Temuan tale told with puppets and shadow theatre

**This article appeared in the print version of the New Straits Times.

IT was entertaining to see a Temuan tale unfolding in shadow puppet play, with some live action, and plenty of audience participation.

The simple tale called Hoong Siamang Hooong, is about a couple who search for fruit-laden trees in a mountain deep in the rainforest. But they meet the Guardian of the Mountain, an ape, and trouble begins.

“Hoong, hoong, hoong” was the call in the forest as the couple went on their fruit-full mission.
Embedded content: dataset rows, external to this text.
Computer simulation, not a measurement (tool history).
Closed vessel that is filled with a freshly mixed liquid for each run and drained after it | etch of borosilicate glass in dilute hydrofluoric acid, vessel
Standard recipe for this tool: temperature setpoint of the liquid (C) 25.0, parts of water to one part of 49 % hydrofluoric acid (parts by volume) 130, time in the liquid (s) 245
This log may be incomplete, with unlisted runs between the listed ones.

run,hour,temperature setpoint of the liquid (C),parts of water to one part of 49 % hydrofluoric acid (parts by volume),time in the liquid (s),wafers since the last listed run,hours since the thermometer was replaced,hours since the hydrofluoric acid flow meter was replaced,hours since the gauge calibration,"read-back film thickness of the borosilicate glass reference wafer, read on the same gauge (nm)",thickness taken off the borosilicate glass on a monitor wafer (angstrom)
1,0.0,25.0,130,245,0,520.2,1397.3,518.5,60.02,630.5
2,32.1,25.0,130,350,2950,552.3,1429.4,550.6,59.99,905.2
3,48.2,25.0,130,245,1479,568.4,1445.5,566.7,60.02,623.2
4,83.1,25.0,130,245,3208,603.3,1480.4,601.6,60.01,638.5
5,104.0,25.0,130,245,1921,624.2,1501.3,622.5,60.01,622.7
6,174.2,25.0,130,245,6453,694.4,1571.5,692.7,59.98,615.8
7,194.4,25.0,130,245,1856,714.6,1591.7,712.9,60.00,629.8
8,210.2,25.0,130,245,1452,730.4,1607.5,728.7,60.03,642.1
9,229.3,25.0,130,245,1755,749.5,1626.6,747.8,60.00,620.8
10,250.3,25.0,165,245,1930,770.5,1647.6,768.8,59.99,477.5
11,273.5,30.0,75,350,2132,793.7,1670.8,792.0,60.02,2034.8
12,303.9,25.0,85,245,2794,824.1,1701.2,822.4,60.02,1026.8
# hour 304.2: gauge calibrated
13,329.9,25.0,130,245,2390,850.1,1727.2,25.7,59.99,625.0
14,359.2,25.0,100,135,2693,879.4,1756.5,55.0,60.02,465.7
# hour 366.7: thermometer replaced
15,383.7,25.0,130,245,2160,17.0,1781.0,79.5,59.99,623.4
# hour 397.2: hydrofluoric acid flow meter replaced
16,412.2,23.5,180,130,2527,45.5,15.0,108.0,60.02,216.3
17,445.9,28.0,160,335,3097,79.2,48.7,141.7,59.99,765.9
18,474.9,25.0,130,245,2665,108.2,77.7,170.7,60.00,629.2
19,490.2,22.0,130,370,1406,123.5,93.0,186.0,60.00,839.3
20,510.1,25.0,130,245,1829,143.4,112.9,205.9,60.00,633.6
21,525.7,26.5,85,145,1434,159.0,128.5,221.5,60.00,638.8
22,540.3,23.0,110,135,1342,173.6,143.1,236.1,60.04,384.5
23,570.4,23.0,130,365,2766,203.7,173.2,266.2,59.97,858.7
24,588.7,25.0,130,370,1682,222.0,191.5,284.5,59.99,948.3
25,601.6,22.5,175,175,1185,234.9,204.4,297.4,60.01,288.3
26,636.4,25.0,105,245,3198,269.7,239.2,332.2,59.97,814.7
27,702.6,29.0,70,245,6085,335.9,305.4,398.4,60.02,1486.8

Inspired by Kenneth See’s picture-book called Temuan, the tale offered the love of nature by the indigenous people and a bit of the otherworldly realm which people share.

The tale was oral tradition for the Temuan, told through a song called Inen Lagu Siamang Tunggal.

Actors, seated on both sides of the Play Haus small stage, used slide projectors to cast silhouettes onto the screen at the back of the stage. They controlled the story with such silhouettes and sometimes, would leave only to appear on stage as part of the story.

There were three actors, and they handled their many roles – of shadow puppet masters, voices, walk-ons – without glitches, kudos to director Chang Wei Loy.

The audience, with children in the front seats, was responsive to the antics on stage by Ng Yuan Ci, Liang Ka En and Low Wai Kei.

Ng, who appeared in Kee Thuan Chye’s play “1984 Here and Now”, is a theatre graduate of New Era University College, as too Liang, who is also  co-founder of the Troubadour Theatre Group.

Low is a full-time drummer and performer of the Orang Orang Drum Theatre since 2015, but took part in director Chang’s 2017 staging of “The Myth of the Sunrise”.

Linda Ang (Founder of Hongjiejie Work Station, Producer of Hoong Siamang Hooong) talking to the children after the show

Linda Ang (Founder of Hongjiejie Work Station, Producer of Hoong Siamang Hooong) talking to the children after the show

The trio kept the children engrossed enough to laugh at the jokes and answer queries thrown at them.

The moral of the tale I believe is that we will face difficulties in life, but we can’t be afraid but like the Temuan couple, must learn to overcome fear and face life with courage.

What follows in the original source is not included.